WA energy minister mulls home battery incentives, in solar tariff review

The Western Australia government is reportedly mulling the introduction of home battery storage incentives, as the state works to manage a rate of rooftop solar uptake that is expected to grow three-fold in the next decade.
The West Australian reported on Tuesday that energy minister Ben Wyatt was looking at ways to boost battery uptake, alongside possible changes to the state’s rooftop solar tariffs, that would either wind them back or scrap them altogether.
The news, which the West has packaged as a potential hit on state solar subsidies, is being interpreted elsewhere as a good thing, both for solar and battery storage in the state.
According to Redback Energy managing director Brian Innes, it could even provide hundreds of dollars a year of revenue for homes with solar and battery storage.
“Some good practical thinking coming from our Energy Minister,” Innes said on LinkedIn. We can reduce REBS payments to the daytime price and add a NWC payment (Notional Wholesale Capacity) for battery owners which could work out around $600/yr for a 5kva/10kwh VPP enabled system.”
Wyatt says batteries will have a crucial role in WA’s future energy needs by “helping maximise the use of existing infrastructure and reducing the cost of electricity supply for consumers” – a view shared by the Australian Energy Market Operator and most of the nation’s network operators.
On solar, The West Australian reports that Wyatt said Synergy was paying “over the odds” for surplus solar power during the middle of the day, when demand for electricity was typically low and output from Perth’s 240,000 solar homes was high.
He said he had asked the Public Utilities Office to examine the buyback scheme along with the adequacy of incentives for solar panels and batteries.
“The current REBS buyback rate is currently higher than the value of solar energy during the day. The scheme will be part of a more comprehensive examination of the State’s future electricity generation mix,” Wyatt said.

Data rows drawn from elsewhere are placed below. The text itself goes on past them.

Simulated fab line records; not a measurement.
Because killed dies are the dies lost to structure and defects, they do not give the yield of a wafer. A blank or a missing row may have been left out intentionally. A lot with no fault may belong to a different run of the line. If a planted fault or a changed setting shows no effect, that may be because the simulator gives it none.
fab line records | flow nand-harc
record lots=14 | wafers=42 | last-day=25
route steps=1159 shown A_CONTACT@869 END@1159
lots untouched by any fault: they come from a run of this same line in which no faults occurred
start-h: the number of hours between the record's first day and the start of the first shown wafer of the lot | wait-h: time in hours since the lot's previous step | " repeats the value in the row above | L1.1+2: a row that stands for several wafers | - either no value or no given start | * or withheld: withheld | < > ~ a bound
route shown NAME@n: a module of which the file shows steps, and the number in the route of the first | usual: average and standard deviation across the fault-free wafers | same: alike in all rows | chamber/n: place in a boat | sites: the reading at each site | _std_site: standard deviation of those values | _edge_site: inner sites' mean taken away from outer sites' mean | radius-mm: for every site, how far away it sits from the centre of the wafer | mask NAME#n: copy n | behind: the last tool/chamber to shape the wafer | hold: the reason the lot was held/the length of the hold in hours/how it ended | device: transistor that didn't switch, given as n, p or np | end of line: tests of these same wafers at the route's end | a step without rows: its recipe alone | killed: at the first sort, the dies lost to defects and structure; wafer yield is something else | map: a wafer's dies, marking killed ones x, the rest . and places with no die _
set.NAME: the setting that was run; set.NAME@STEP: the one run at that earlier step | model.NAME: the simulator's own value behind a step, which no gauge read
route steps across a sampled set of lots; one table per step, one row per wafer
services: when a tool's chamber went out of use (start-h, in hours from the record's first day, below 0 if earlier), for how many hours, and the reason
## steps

The paper draws a line between these comments and one of the more controversial findings from the recent Australian Competition and Consumer Commission electricity price review, that recommended winding up the federal government’s small-scale solar scheme early, or even closing it immediately.
That scheme, which marginally reduces the total up-front cost of installing solar, is being wound back already, and is completely separate to the state mandated rates that solar households are paid for the energy they export to the grid.
As it stands in WA, rooftop solar homes in Perth and the south-west region of the state receive a solar feed-in tariff from government-owned Synergy of 7.135c/kWh under the Renewable Energy Buyback Scheme (REBS).
But those in regional areas of WA, on the Horizon Power network, can get between 7.14c/kWh and 51c/kWh, depending on their location and system size.
And those in the state who applied for rooftop solar panels in the 201/11 financial year gained access to a 40c/kWh feed-in tariff for 10 years, or 20c/kWh for 10 years if they installed in July 2011.
Seven years later, as UWA Professor and solar industry expert Ray Wills noted in a Tweet (below), it is probably high time for a review of solar tariffs – as long as it is “transparent” and takes into account all of the benefits that rooftop solar offers to the broader grid.

But Wyatt’s review is, no doubt, also motivated by the head-spinning pace of solar growth in WA, and a need to start boosting the momentum of home battery storage uptake.
As we reported here, the Australian Energy Market Operator expects 134MW of rooftop solar to be installed annually over the next 10 years in WA, resulting in 2,273MW of total installed rooftop PV by 2027-28 – compared to 826MW at the end of December.
Battery storage uptake is expected to grow even more dramatically – AEMO forecasts a potential 10-fold increase in uptake – but that is off a very low base.
As Wills told One Step, as the state gets to rooftop solar penetration of 40-50 per cent in the early 2020s – it’s currently round the 30 per cent mark – significant deployment of battery storage will be needed.
Wills believes much of that battery growth will happen organically, but could easily be accelerated by well designed market incentives.
“I’m confident that, with a Labor government that has pledged to support renewables, they will not do anything to dud the rooftop solar market,” Wills said.
“As well as helping to better manage the impact of rooftop solar on the grid, batteries can help to shave peak loads and ultimately bring the state’s electricity prices down.”